By Brian Love
PARIS (Reuters) – French police clashed with protesters outside a school building in Paris on Wednesday in fresh unrest involving police amid anger over government plans to reform highly-protective labor laws.
Police used teargas to disperse a crowd that tried to stop them removing nearly 300 immigrants who had moved into an empty secondary school that was due to reopen after renovation, Paris police chief Michel Cadot said.
“The state is obliged to apply the law,” Cadot said. The migrants from countries including Sudan and Eritrea had been removed peacefully after police broke through a ring of 200 to 250 protesters, he said.
Four police were slightly hurt, a statement said.
Hundreds of police officers have been reported injured in the past weeks in clashes with demonstrators during street marches across France the country – most of them rallies in protest over a bill that would make it easier in some cases to fire employees.
On Tuesday seven riot police officers were hurt in clashes with masked youths in the Western city of Nantes.
“This is totally unacceptable, with 300 police hurt since the start of the year,” said government spokesman Stephane Le Foll. “We will not let this pass.”
The primary focus of protest is the planned reform of some of the most extensive and protective labor rules in Europe.

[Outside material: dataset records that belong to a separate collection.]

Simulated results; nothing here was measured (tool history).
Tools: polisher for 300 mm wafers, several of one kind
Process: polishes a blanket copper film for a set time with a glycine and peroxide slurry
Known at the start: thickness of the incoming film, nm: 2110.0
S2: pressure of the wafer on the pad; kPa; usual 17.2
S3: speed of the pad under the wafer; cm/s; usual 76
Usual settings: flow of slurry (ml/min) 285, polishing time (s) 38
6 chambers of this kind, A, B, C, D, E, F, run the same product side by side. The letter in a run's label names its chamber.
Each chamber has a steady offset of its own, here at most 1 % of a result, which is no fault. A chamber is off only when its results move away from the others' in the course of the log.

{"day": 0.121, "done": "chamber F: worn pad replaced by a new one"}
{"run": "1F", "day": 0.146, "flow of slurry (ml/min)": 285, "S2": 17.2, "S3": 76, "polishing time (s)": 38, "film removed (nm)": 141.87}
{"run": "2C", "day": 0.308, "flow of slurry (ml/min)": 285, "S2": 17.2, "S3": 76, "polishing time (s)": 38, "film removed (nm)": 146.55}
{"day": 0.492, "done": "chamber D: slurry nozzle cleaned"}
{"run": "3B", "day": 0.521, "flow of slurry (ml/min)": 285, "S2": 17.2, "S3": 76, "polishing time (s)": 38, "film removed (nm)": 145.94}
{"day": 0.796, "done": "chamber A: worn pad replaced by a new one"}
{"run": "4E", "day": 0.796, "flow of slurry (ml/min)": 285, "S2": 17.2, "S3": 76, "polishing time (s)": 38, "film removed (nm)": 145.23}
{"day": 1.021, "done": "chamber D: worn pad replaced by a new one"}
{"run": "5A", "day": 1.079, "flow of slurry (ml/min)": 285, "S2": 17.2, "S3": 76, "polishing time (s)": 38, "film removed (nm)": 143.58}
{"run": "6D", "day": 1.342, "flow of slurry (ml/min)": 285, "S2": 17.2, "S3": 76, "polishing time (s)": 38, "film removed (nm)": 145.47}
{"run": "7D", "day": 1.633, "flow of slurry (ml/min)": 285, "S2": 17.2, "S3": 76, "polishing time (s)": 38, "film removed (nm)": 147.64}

An Elabe opinion poll released on Wednesday showed that three out of four French people oppose a bill that the government argues will remove red tape and encourage employers to recruit in a country where the jobless rate is above 10 percent.
Critics fear the bill will undermine employers’ obligations under the current national labor code.
Police chief Cadot is also seeking to tighten the noose on a rolling youth protest movement – called Nuit Debout – that has been organizing late-night sit-ins at the large Place de la Republique square in central Paris.
After repeated clashes where youths hurled petrol bombs and paving stones at police, he has banned alcohol consumption and late night music on the square and told Nuit Debout activists to quit the area every day before midnight.